The Pan South African Language Board briefed the Committee on three questions. Namely, PANSALB's annual report for 2000-01; promotion of indigenous languages; and achievements of linguistic/cultural diversity. One of the major challenges faced by PANSALB was achieving linguistic. In this regard there were a number of problems, including the fact that there was a lack of national language policy and plan. The lack of knowledge by some government officials on how to handle the linguistic diversity was also noted.

The Chairperson, Ms Njobe welcomed Prof Marivate: Chief Executive Officer, to the committee meeting. Mr M F Cassim (IFP) sought clarity on whether PANSALB's visit to the Committee was in response to the amendments made to the Cultural Laws last year which, among other things, require PANSALB to report to Parliament every five months, or whether it was a spontaneous visit. Prof Marivate indicated that it was a spontaneous visit. The Chairperson added that PANSALB's visit was part of the Committee's own programme and arrangements and had nothing to do with the amendments to the Cultural Law.

Prof Marivate explained that her briefing would address the three questions that the Portfolio Committee had asked for input on. Namely, PANSALB's annual report for 2000-01, the promotion of indigenous languages and PANSALB's achievements in the area of linguistic diversity.

PANSALB's annual report for 2000-01
Starting her briefing, Prof Marivate alluded to the difficulty she was experiencing in trying to respond to the Committee's question regarding PANSALB's annual report for 2000-01. She said that she would briefly summarise what she thought the report reflected. The 2000/01 PANSALB annual report was an indication of the activities that the previous Board conducted in order to round-off its term of office.

The report had focussed on indicating the systems that were set in place in order to assist PANSALB achieve its objectives as spelt out in the PANSALB Act (1995), amended in 1999.

She said that the report had highlighted the following key issues:
-The establishment of the 11 National Lexicography Units as Section 21 companies.
-By the end of its term of office, the previous Board had ensured that all the legal requirements pertaining to establishing an NLU had been satisfied. A Board of Directors were appointed and trained. Articles/Memorandum of Association were developed and accepted by the parties involved. Agreements between PANSALB and universities where the NLUs would be located developed and in certain cases signed. The Buro van die WAT Act was repealed.
In certain cases the potential staff for the units were trained in preparation for the running of the Units. The training for staff (where they exist) and the Board of Directors included the computerisation of NLUs and co-operative lexicography.
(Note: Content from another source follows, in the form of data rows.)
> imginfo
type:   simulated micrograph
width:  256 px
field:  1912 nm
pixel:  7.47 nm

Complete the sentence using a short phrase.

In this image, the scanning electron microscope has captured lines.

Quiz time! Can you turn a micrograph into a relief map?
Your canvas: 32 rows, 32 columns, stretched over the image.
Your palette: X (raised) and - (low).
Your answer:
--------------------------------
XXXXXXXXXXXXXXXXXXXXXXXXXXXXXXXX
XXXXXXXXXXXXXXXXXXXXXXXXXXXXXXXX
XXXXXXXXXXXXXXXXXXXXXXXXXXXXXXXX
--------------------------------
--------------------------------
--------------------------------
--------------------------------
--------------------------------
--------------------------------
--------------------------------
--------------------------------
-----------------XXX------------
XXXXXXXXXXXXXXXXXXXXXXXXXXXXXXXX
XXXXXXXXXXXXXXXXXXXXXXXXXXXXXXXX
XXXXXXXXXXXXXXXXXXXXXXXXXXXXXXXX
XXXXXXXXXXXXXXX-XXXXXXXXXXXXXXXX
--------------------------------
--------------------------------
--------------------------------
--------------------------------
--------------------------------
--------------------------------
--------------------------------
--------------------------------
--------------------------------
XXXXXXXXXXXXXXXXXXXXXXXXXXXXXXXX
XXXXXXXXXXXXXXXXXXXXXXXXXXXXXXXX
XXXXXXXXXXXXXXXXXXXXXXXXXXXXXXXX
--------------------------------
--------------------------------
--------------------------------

-The establishment of the National Language Bodies as advisory bodies to the Board regarding the respective languages represented. Eleven for official languages; one for Khoe, San, Nama languages, one for South African Sign Language. The fourteenth NLB on "heritage" languages was not established. The previous Board felt that the new Board should explore the difference between this NLB and the section 185 Commission, which would be established. Members of the thirteen National Language Bodies had not been trained by the end of the term of that Board's office. It is only now that the new Board has embarked on a training programme.

-The establishment of the nine Provincial Language Committees was completed, although not all of them were fully functional. The major problem was the lack of a National Language Policy and Plan and lack of support from MECs responsible for language in certain provinces. (Dual role of PLCs)

Prof Marivate added that the report had also captured information regarding projects (research and development) that were funded during the year, and previous years (i.e. ongoing projects). Some of the projects, she said, would continue during the course of this year. The following projects, she said, had been funded under the various focus areas that the Board had operated as subcommittees:

-Status Language Planning
-Language in Education
-Translation and Interpreting
-Development of Literature and Previously Marginalised Languages
-Lexicography and Terminology Development
-Language Rights and Mediation

Mr MF Cassim (IFP) advised Prof Marivate that PANSALB could, with regard to developing policy, approach the Portfolio Committee if it was of the view that the Minister of Arts to come up with policy. The Portfolio Committee could facilitate the process of developing policy for PANSALB through arranging public hearings and submissions.

Prof Marivate replied that they were not aware that PANSALB could directly channel policy proposals to the Portfolio Committee. She promised to go and recheck what the protocol said about that.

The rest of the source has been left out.